A joint partnership will see the UK Space Agency and the UN collaborate in a project for space-based climate action.
A novel project to map existing work tackling climate change through the application of space technology and determine what advancements can be made was launched this month by the UK Space Agency and United Nations at COP26.
Reviewing space-based climate action
The UK government’s National Space Strategy, which was revealed in September, sets out the UK’s ambitious plans to utilise space technology for climate action. Now, the UK Space Agency will collaborate with the UN Office for Outer Space Affairs (UNOOSA) on a new review of current activity on climate action using space technology.
The objective is to come up with a strategic view of climate activities being undertaken in space on a scale currently unheard of and, through this, enhance policy coherence across relevant international organisations.
The novel review is due to begin in December and is projected to provide a detailed overview of space-based climate action being conducted and raise awareness of those opportunities to support actions while encouraging collaboration.
UK leads the way
Dr Paul Bate, Chief Executive of the UK Space Agency, commented: “The UK is leading the way in using satellites to monitor and tackle climate change and we are building trusted relationships between the UK space sector and international partners.
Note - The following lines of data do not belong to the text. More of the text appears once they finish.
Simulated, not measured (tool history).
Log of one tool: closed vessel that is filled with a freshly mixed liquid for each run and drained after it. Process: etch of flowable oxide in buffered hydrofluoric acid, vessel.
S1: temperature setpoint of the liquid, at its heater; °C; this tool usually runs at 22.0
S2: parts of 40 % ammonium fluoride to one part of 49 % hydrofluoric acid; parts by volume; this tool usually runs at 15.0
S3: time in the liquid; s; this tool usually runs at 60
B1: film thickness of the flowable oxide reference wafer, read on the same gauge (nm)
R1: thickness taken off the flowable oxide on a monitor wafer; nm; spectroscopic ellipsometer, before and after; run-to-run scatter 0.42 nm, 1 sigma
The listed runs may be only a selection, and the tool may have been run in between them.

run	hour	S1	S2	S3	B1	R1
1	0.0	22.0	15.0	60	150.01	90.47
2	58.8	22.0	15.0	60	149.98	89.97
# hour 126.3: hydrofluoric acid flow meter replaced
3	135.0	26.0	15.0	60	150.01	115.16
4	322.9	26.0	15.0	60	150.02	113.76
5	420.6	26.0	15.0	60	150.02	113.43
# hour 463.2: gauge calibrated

“We’ve seen throughout COP26 how satellites are being used to measure carbon emissions, monitor deforestation and improve climate models that inform international action. This new project with UNOOSA will map this existing work and investigate what more can be done to strengthen the space sector’s contribution to tackling our planet’s biggest global challenge.”
Towards a net-zero future
Simonetta Di Pippo, Director, United Nations Office for Outer Space Affairs, added: “Space activities have transformed the way humanity perceives and understands planet Earth, rendering them vital for climate science and action. We need to maximise the ambition in utilising space benefits for a better tomorrow.
“At UNOOSA, we are fully committed to reinforcing both direct and indirect contributions of the space sector to a net-zero future. With this initiative proposed by the UK Space Agency, we take our joint commitment to another level. By consolidating and mapping the existing climate activities, we will be much better equipped to move forward in coordinating international efforts and stimulating climate actions.”
In Space We Trust
The announcement was made at the ‘In Space We Trust’ event at COP26, which investigated how space data and technology empower climate action.
Hosted by Space4Climate in partnership with the UK Space Agency’s International Partnership Programme and the Global Partnership for Sustainable Development Data, the event, on the Knowledge Transfer Network Space & Geospatial Virtual Pavilion for COP26, gave a platform to speakers from indigenous groups and countries and showcased existing partnerships utilising space for climate action and climate data capacity building, in collaboration with developing economies.
Davis Adieno, Director of Programs at the Global Partnership for Sustainable Development Data, who hosted the event, concluded: “Without a doubt, the world is at a crossroads. The ravaging impacts of climate change have been laid bare for all of us to see wherever we are. But as we agitate for change, we must recognise the steep road towards change is not easy but is scalable. We have a great opportunity to act now and act at an unprecedented scale through international collaboration to accelerate progress in delivering world climate summit ambitions.”